I want to prove that the Eisenstein series $$G_k(z)= \sum_{c,d}(cz+d)^{-k}, (c,d)\in \mathbb{Z}^2 \setminus \{(0,0)\}$$ satisfies the relationship $$G_k((az+b)/(cz+d))= (cz+d)^k\sum_{(c',d')} ((c'a+d'c)z+(c'b+d'd))^{-k}=(cz+d)^k G_k(z)$$. where $a,b,c,d$ are integers such that $ad-bc=1.$
i.e. as $(c'd')$ runs through $\mathbb{Z}^2 - \{(0,0)\}$, so does $(c'a+d'c,c'b+d'd)$.'
My attempt is as follows: It suffices to prove that there exists a bijection $$\mathbb{Z}^2 - \{(0,0)\} \leftrightarrow (a\mathbb{Z}+c\mathbb{Z}) \times (b\mathbb{Z}+d\mathbb{Z}) - \{(0,0)\}$$ .Now for integers $a,b,c,d$ satisfying $ad-bc=1$, we must have $gcd(a,c)=1=gcd(b,d)$. Otherwise, there would be a common divisor $p>1$ of $a,c$ or $b,d$ such that $ad-bc=p(ad/p-bc/p)>1$. So that the set $ (a\mathbb{Z}+c\mathbb{Z}) \times (b\mathbb{Z}+d\mathbb{Z}) - \{(0,0)\}= gcd(a,c)\mathbb{Z} \times gcd(b,c)\mathbb{Z}- \{(0,0)\}=\mathbb{Z}^2 - \{(0,0)\}$ and we are done.
I want to ask if my proof is correct and if there is any alternative proof, thank you so much.
Your proof seems about right. It could be made shorter:
The matrix* $M=\begin{pmatrix} a &b \\ c&d \end{pmatrix} \in \text{SL}_2 (\Bbb{Z})$ is an automorphism of (the free module) $\Bbb{Z}^2$ .
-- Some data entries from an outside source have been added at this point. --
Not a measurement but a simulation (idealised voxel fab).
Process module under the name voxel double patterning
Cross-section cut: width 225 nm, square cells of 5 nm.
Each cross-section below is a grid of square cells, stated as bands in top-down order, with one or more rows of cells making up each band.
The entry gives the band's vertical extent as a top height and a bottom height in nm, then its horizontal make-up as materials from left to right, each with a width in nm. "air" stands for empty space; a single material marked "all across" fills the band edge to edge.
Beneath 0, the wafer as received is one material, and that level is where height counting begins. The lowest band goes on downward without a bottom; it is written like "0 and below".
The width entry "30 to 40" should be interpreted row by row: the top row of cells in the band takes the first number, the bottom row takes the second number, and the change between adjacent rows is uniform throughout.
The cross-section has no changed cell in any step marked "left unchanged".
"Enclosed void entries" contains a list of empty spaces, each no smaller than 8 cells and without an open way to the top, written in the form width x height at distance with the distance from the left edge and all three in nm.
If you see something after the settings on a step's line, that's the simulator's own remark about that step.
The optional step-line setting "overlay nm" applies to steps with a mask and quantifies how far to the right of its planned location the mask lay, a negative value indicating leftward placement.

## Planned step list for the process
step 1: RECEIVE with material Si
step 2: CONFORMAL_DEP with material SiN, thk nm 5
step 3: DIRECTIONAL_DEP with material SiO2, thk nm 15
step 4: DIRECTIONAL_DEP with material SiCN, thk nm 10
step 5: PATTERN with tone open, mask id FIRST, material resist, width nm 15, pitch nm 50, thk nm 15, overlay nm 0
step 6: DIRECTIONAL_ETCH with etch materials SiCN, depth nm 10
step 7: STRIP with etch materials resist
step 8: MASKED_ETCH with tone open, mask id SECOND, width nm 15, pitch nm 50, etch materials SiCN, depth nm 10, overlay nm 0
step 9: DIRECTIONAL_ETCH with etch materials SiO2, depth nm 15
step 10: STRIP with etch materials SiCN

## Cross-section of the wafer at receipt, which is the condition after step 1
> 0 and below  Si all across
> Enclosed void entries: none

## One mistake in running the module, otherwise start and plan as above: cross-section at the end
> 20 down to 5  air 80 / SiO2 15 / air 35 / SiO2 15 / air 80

To prove this, consider the image of $S_{p,q}=\{(x,y):x \in [p,p+1), y \in [q, q+1) \}$ under $M$, namely $S'_{p,q}$. The area of $S_{p,q}, S'_{p,q}$ are the same (i.e. $1$) as $|M|=1$. As $M(\Bbb{Z}^2)\subseteq\Bbb{Z^2}$ we have that the four corners of $S'_{p,q}$ are in $\Bbb{Z}^2$, so by Pick's theorem there are no interior lattice points in $S'_{p,q}$. Thus $M$ is a surjective linear map. It is injective as $M$ is invertible, so an automorphism.
*Actually a linear map ($\Bbb{Z}^2$ is a module).
I don't know how much algebra you've done, but essentially my point is that $\exists \alpha, \beta:$ $M$ will take $(\alpha, \beta)$ to $(c,d)$, so the summation is the same.